Dec’s all-time favourite, by the way, is David Coleman’s legendary call of the Coe-Ovett 800m Olympic final in 1980, in which Coleman described Ovett as follows: “those blue eyes like chips of ice.”  Beautiful.

Here are a few that have stuck with me.

“The Crazy Gang have beaten the Culture Club.”

If one of your mates said this down the pub, you’d tell the offender to sod off for being a smart-arse.  But this was John Motson in his pomp! 

A naked, child-like love of the game coupled with an actuarial commitment to research have made Motty the perfect companion to countless games for over forty years.  He’s one of us.  The nerdy train-spotter of the group, yes, but one of us nevertheless.

The occasion for this particular commentating gem, you’ll remember, was Wimbledon’s victory over Liverpool in the 1988 FA Cup final.  I’m prepared to accept that it wasn’t exactly an off-the-cuff remark.  Indeed, if I were feeling impish, I’d entertain the theory that Uncle John had written the epithet the other way round and swiftly repurposed it.  But who cares?  It’s a piece of poetry that I’ve remembered long after the event itself had faded like this morning’s half-sleep dreams.

And isn’t that what sport’s about?  Creating memories.

“He batted all day for two hundred and ninety-one.  All lordly command.”

John Arlott, author of the above, is entitled to a list all of his own.  With his razor wit, lyrical Hampshire burr and unparalleled linguistic flair, Arlott was to cricket reporting what Don Bradman was to batting.  Anyone who can write the following – “England carried Underwood, like an umbrella, in case of rain” – is a genius in my eyes.  Yes, that was a shameless way of including an additional Arlott quote.

The “lordly command” one, though, is unusual.  Not so much a contemporary description of the event itself as a retrospective fifteen years on.  I confess: I’ve cheated.  These words were spoken by Arlott not from the commentary box but his wine cellar, an introduction to a VHS (it was the early ‘90s) of some of his best-loved cricketing heroics.

But it’s glorious, isn’t it?  He’s talking about Viv Richards’ landmark innings at the Oval in 1976.  I cannot think of The Master Blaster now without remembering Arlott’s sensational words.

Those memories again…

"I was watching Carol Vorderman on Countdown and I got aroused…”

Peter Alliss is a man who divides opinion.  For some, the undisputed voice of golf, for others an unreconstructed throwback (fair to say Dec’s not a big fan).

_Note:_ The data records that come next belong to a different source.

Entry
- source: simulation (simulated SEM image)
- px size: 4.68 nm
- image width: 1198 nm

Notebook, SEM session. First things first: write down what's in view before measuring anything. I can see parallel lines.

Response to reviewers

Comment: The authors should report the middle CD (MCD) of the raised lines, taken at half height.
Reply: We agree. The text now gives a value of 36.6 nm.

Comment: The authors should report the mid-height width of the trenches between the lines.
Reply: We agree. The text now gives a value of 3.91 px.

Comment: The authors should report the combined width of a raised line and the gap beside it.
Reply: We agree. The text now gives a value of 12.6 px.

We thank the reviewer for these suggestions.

Perhaps this quote of his encapsulates the man neatly.  Bordering on the tasteless but deliciously mischievous and cleverly constructed.  I’ll never know why the conversation that day had turned to Countdown and, frankly, I don’t care.  And, oh, that pause:

“I was watching Carol Vorderman on Countdown and I got aroused,” mused Alliss, drawing sharp intakes of breath from his colleagues.  Then, after letting them sweat for several long seconds, “Seven letters wasn't a bad score, I thought."

“Wide (do birds suddenly appear?)”

I’ve mentioned Test Match Sofa before but I make no apology for doing so again.  They represent a new breed of broadcasters with an admirable punk-ish, do-it-yourself approach.  Set up in someone’s Tooting living room, TM Sofa was just a bunch of cricket nuts who fancied making their own programme.  Don’t get me wrong, I’m a lover of Test Match Special as a quintessentially British institution.  But there must be room in our diverse media landscape for runty little cousins like Sofa.  And, boy, did they deliver some colourful words to accompany England’s games.

One of the great features on TM Sofa was their catalogue of jingles.  When Steven Finn came on to bowl, for example, they’d play a version of Manfred Mann’s Mighty Quinn with Finn’s name crudely inserted over the song title of the chorus.  Graeme Smith had an altogether less complimentary musical introduction, Maroon 5’s Moves Like Jagger becoming Moobs Like Jabba.

My favourite, though, was the music reserved for wide balls.  Commentary would run something like this: “And there’s a filthy delivery down the leg side for one of these…”  You’d then hear the opening bars of The Carpenters’ Close To You and a millisecond of the famous first line: “Why d…”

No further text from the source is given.